The incident shows how dangerous the job can be, for man and dog.

The Choctaw Nation Tribal Police has a K9 on the force. His name is Gitano, and he is a lot safer now when he goes to work. In May, Gitano received a custom-made, stab-proof and bulletproof vest.

The jacket weighs 40 pounds and covers much of Gitano’s 90-pound body. It is valued between $1,795 and $2,234. After an application process that qualified Gitano, the new protective gear was free. Acquired from the Massachusetts-based non-profit company Vested Interest in K9s Inc. and it comes with a five-year warranty. For Gitano, it could be a lifetime warranty.

It means a lot also to Gitano’s handler, Choctaw Nation Police Officer Zach McIntyre.

“Having the vest makes me feel good, I don’t have to worry about him as much,” McIntyre said. “I know if something were to happen, that he has that extra protection which is the key at the end of the day, to be safe and go home.”

McIntyre is a 27-year-old Choctaw; Gitano is a five-year-old Belgian Malinois. But, McIntyre said, Gitano is as much Choctaw as he is.

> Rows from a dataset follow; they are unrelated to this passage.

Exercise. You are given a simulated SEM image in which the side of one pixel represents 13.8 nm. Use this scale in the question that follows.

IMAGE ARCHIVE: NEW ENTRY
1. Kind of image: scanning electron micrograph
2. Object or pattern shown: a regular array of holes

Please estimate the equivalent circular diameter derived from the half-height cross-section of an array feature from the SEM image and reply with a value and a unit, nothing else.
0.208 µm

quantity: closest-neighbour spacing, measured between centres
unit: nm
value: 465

As a puppy, Gitano (the name is Italian for Gypsy) traveled from overseas, then trained at Little Rock K9 Academy in Arkansas. The two first partnered up with members of the Town of Calera Police Department. They came as a team to the Choctaw Nation in October 2014, a month after the death of Kye.

Upon McIntyre’s completion of the application for the vest, he and Gitano had to wait several weeks for it to arrive. Although American made, each vest is custom-made for the individual K9. Also, Vested Interest in K9s Inc. (www.vik9s.org) relies on donations and volunteers and has outfitted hundreds of police dogs nationwide.

Gitano has been working on the streets for almost four years.

McIntyre said, “All he knows is work, to be a working dog. He lives it, and he loves it.”

But, Gitano is more than his partner. Anywhere McIntyre goes, Gitano goes.

“After their training, they are one-person dogs,” he said.

As a K9, Gitano is required to continue training regularly. McIntyre had to go initially through a week-long handler’s course and now schools side-by-side with Gitano.

“We train with the Durant Police Department twice a month. The state requires a minimum of 16 hours of training a month to keep the dog reliable,” McIntyre said.

Now, Gitano has to do additional hours, so he can learn to work effectively while wearing his new vest.

Although he has no “street takedowns,” Gitano has helped in many “busts.”

McIntyre said, “We have seized lots of vehicles, thousands of dollars of drug-related money, drugs.”

While with the Calera Police Department, Gitano sniffed out more than 100 grams of methamphetamine in one vehicle, with a street value of approximately $11,000 to $12,000.

According to McIntyre, an advantage of having a K9 as a partner is because it won’t think twice about responding. Humans have naturally delayed reactions. Dogs don’t think about themselves, they just help and do what they know.

Criminals, however, do need to stop and consider before trying to harm four-legged law agents – because it is now a federal offense. Under the Federal Law Enforcement Animal Protection Act, “anyone convicted of purposely assaulting, maiming, or killing federal law enforcement animals such as police dogs and horses could be fined at least $1,000 and spend up to 10 years in prison.”

Gitano also is a big intimidation factor. McIntyre said, with a K9 in the car, or when it barks, a suspect usually does not try to run, and that plays a significant role in the safety of both officers.

Still, there is always the risk of injury, and that’s why the vest makes a difference.

McIntyre said, “This is extra safety for Gitano because anything can happen on a traffic stop, or when you are helping people. Some people could just come and start shooting at Gitano or me, and this is just extra protection for him.”